Skip to main content

California State Route 65; South Segment

After leaving Bakersfield I decided to take a mountain side way back to Fresno and turned off CA 99 onto the southern portion of California State Route 65.


CA 65 was one of the original 1934 signed state highways.  Back in 1934 CA 65 ran from US 99 north to CA 180/Dunlap Road near General Grant National Park.  CA 65 is now a split route with a large unbuilt segment in between the two sections, the portion north of CA 198 is now CA 245.  All of CA 65 from US 99 north to CA 180 was part of Legislative Route Number 129 which was established in 1929.  CA 65 has a ton of alignment changes, renumbering and general shifts so I'll cover that at the end of this blog.  For now CAhighways.org covers the changes and history of CA 65 pretty well if you feel like reading it in advance.

CAhighways.org on CA 65

CAhighways.org on LRN 129

CA 65 northbound begins at the outskirts of Bakersfield in Kern County.  CA 65 is briefly an expressway before dropping to a two-lane segment through the oilfields of the Sierra Foothills.  CA 65 north pretty all the way to Porterville is designated as a Safety Corridor.

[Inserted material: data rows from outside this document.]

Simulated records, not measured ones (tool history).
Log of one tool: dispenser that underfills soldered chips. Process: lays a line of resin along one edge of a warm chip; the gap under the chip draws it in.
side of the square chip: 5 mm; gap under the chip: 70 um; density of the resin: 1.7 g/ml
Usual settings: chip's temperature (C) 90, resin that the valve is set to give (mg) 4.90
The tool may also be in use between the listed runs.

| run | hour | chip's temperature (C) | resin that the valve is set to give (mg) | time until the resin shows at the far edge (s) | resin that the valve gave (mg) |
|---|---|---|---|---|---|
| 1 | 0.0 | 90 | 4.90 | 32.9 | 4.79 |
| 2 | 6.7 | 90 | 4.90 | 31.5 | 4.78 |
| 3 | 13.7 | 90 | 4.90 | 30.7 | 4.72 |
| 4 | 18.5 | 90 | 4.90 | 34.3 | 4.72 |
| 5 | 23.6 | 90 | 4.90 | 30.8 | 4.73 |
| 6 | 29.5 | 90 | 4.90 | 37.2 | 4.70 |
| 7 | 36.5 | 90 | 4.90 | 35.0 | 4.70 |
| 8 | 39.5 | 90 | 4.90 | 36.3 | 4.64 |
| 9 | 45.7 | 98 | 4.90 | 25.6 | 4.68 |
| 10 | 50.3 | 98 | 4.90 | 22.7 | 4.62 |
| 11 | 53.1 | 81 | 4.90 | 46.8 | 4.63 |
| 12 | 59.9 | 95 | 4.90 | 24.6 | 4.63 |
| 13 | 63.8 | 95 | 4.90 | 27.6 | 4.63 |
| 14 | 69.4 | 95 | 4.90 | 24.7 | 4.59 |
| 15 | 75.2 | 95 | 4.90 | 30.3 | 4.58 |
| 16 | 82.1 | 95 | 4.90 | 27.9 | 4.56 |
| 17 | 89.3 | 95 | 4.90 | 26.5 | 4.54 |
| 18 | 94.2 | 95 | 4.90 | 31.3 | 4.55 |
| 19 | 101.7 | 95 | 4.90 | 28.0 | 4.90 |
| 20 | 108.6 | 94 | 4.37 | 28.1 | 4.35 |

Kind of interesting seem all the oil derricks surrounding CA 65.  The last time I was through this stretch of 65 was back in 2012 during a heavy fog which obstructed the view.



CA 65 junctions CA 155 on the Graces Highway.  Ironically CA 155 used to end near Bakersfield while CA 65 had a much more northward south terminus in Famaso.



After a big dip in the road, CA 65 enters Tulare County.



As CA 65 approaches the White River railroad tracks along with Richgrove Drive/Signed County Route J35 can be seen.  At the White River bank is an abandoned highway bridge that used to be part of CA 65 along Richgrove Drive.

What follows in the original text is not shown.